I read The Second Sex as a teenager and it was one of the books that shaped my thinking as an adult woman. Many times since then, I have wanted to return to it but hesitated fearing that a second reading so much later in life may rob it of the brilliance and magic it holds for me, it will somehow come to mean less to me - that felt like too big a loss to risk. Earlier this year, I decided to do it anyway and am so very relieved to find it is there for me - maybe in a different way in the confused adolescent years, but solidly, meaningfully there.
Early on, Beauvoir talks about how women have never been able to bargain collectively, agitate for and win rights in the manner of many other groups of marginalized people:
The proletarians made the revolution in Russia, the blacks in Haiti, the Indo-Chinese are fighting in Indochina. Women’s actions have never been more than symbolic agitation; they have won only what men have been willing to concede to them; they have taken nothing; they have received. It is that they lack the concrete means to organize themselves into a unit that could posit itself in opposition. They have no past, no history, no religion of their own; and unlike the proletariat, they have no solidarity of labor or interests; they even lack their own space that makes communities of American blacks, the Jews in ghettos, or the workers in Saint-Denis or Renault factories. They live dispersed among men, tied by homes, work, economic interests, and social conditions to certain men—fathers or husbands—more closely than to other women. As bourgeois women, they are in solidarity with bourgeois men and not with women proletarians; as white women, they are in solidarity with white men and not with black women.

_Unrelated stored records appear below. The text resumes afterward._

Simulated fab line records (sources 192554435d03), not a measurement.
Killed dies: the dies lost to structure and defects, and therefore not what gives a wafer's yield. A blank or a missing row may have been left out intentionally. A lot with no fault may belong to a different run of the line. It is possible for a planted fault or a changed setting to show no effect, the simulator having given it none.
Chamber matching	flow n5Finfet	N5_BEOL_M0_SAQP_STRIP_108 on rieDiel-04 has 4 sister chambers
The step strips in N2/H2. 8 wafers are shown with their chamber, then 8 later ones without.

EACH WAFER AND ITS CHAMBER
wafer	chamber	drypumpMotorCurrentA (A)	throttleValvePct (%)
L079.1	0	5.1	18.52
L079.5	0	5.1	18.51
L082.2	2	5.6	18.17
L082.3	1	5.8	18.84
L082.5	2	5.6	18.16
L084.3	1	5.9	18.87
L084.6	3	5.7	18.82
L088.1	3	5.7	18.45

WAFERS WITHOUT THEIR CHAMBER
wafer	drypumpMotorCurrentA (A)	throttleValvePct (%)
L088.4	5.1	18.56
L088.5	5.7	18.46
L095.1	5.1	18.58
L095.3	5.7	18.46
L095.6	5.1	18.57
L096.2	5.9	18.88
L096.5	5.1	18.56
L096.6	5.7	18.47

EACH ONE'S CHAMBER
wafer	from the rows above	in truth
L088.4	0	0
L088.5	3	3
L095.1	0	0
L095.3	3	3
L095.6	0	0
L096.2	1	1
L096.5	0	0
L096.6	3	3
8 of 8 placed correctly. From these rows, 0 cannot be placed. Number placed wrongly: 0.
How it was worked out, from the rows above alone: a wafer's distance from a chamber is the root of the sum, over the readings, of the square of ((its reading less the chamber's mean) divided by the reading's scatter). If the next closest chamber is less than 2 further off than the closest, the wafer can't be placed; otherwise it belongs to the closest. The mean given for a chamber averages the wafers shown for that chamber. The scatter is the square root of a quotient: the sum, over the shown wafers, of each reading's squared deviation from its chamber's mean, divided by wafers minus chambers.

I could not help transposing this wisdom to a woman's experience in the modern workplace. There are symbolic things that they might do for each other even make tangible gestures of solidarity but when it comes to actually getting ahead at work, a woman is much better off with a male manager. The worst enemies of women can be women - not much has changed. As such, collectively we are still in the state of "symbolic agitation" and accepting what men are "willing to concede". As a young person, I remember feeling glee at Beauvoir's factual basis for equating a man's intelligence to that of a woman - something that was far from a foregone conclusion in my place and time. Reading it again brought back that feeling of vindication from long ago
..to compare two individuals correctly while not taking into account the body, one must divide the weight of the brain by the power of 0.56 of the body weight if they belong to the same species.. Equality is the result. But what removes much of the interest of these careful debates is that no relation has been established between brain weight and the development of intelligence
I am so excited to take the journey all over again- this time with lived experience of a woman, not the haphazard confusion of youth trying to make sense of what womanhood even meant.